Published December 21, 2012
U.S. consumer sentiment slumped in December as Americans were rattled by on-going negotiations to avert the tax hikes and spending cuts set to come into effect in the new year, data showed on Friday.
The Thomson Reuters/University of Michigan's final reading on the overall index on consumer sentiment tumbled to 72.9 from 82.7 in November, worse than forecasts for 74.7.
It also came in under December's preliminary figure of 74.5.
Talks to avoid the so-called fiscal cliff were thrown into disarray on Thursday evening when Republican lawmakers failed to back an effort by House of Representatives Speaker John Boehner that was designed to extract concessions from President Barack Obama.

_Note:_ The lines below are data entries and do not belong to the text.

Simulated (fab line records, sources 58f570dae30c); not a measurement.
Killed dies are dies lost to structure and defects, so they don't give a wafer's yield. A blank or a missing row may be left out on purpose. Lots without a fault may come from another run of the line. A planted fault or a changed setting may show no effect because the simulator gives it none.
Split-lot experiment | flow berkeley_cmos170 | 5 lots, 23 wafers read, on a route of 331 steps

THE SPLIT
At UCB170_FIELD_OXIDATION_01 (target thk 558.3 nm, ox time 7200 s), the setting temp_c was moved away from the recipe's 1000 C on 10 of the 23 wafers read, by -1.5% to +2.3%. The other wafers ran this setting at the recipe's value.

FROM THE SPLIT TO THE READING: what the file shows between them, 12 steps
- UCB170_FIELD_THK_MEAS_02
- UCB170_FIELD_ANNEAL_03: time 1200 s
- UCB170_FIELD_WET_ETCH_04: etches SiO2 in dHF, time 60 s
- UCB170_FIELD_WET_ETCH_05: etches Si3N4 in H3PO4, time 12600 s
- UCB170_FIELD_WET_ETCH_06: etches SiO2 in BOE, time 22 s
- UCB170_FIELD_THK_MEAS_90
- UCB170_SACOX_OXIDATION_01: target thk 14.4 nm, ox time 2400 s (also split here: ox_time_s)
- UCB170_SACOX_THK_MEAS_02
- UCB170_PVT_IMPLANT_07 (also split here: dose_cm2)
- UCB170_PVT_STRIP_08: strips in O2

Economists say the economy could fall back into recession next year if the changes are allowed to go into full effect.
Record numbers of consumers spontaneously mentioned their concerns that no resolution would be reached before year-end, the survey said.
"Even if something is passed in the next week, unless it includes an extension of the payroll tax holiday, as well as no increase in income taxes except for the wealthy, consumers are likely to be disappointed," survey director Richard Curtin said in a statement.
Of those surveyed, 27 percent said they were concerned about higher taxes, topping the prior high of 26 percent seen in August 2011 in the wake of the drawn-out debt ceiling debate.
The barometer of current economic conditions slipped to 87.0 from November's 90.7, while the gauge of consumer expectations fell to 63.8 from 77.6.
The survey's one-year inflation expectation edged up to 3.2 percent from 3.1 percent, while the survey's five-to-10-year inflation outlook rose to 2.9 percent from 2.8 percent.